Everyone's looking one way... 

As you probably know, Steven Grant has a new Permanent Damage up.

The thing in this column most people have focused on is the Marvel Icon business. Which is interesting. But as the wise Franklin Harris pointed out, no one really knows enough yet to speculate anything meaningful; an opinion columnist can only lay out a spectrum of possibilities and their thoughts on each. Intriguing, but basically a mental exercise that has no real bearing on anything. Until we get more concrete facts, everyone's just pulling their pud and remarking on how clever they are about it. Grant, at least, recognizes this.

I'm not interested in that part of the column, anyway.

His "episodes from a freelance life" is much more interesting, as it gives a little peek into editorial policy that, while not revelatory, is still interesting to read. This part, particularly, struck me:

Here's something that's turned into a social taboo, particularly since Columbine: kids. Particularly evil kids, or harm coming to kids, even evil ones. Which is too bad, especially since our concept of "kid" has reverted as far as the late teens and even, for some, early 20s. (That there are those who wish to treat all of us as children is a separate issue.) I don't believe there's no such thing as a bad kid. I believe bad kids are usually the result of bad parenting, which isn't quite as transparent an observation as it sounds, but it's more complicated than I care to get into, so let's leave it at that. I've seen kids do lots of bad things; that kids can be flat out evil strikes me as fit fodder for fiction. (Check out J.G. Ballard's RUNNING WILD.) "Kids as villains" also strikes me as a thorny problem for almost any hero, and one that confronts our justice system as well. How do you deal with juvenile offenders? Should they be treated as adults for severe crimes? Is "zero tolerance" a fair approach? Given the understanding of technology that many kids (teen and pre-teen) far exceeds that of their elders, it doesn't strike me as far-fetched that, in a more technological world, young people would increasingly take not necessarily legal advantage of technology for a variety of reasons that wouldn't necessarily mirror adult concerns. Which makes them interesting to write about.
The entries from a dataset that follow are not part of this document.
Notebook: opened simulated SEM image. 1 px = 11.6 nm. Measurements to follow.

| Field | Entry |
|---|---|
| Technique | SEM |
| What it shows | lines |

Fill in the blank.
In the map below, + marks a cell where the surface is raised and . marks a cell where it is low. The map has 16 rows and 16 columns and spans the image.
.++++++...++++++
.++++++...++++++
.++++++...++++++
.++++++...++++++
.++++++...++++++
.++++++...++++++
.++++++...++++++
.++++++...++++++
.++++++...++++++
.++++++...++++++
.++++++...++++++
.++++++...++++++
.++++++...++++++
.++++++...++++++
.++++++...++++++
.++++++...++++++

This might make me sound like a tool (as if I haven't already, in many many posts), but this reminds me of the Punisher one-shot where Mister Castle travels to Belfast to deal with some drug runners and murderous psychoes. He spies a couple of kids torching a car with a molotov cocktail and ponders to himself: "I wonder, sometimes. When it comes to what I do. How young is too young, exactly?"

I sure as shit wouldn't mind a story exploring that particular morality, as told by Ennis or Grant. The latter doesn't work much these days and the former gets too easily dismissed because of the oddball nature of his stories, but I don't think there's anyone else in comics who deals so comfortably with the darkest of morality plays.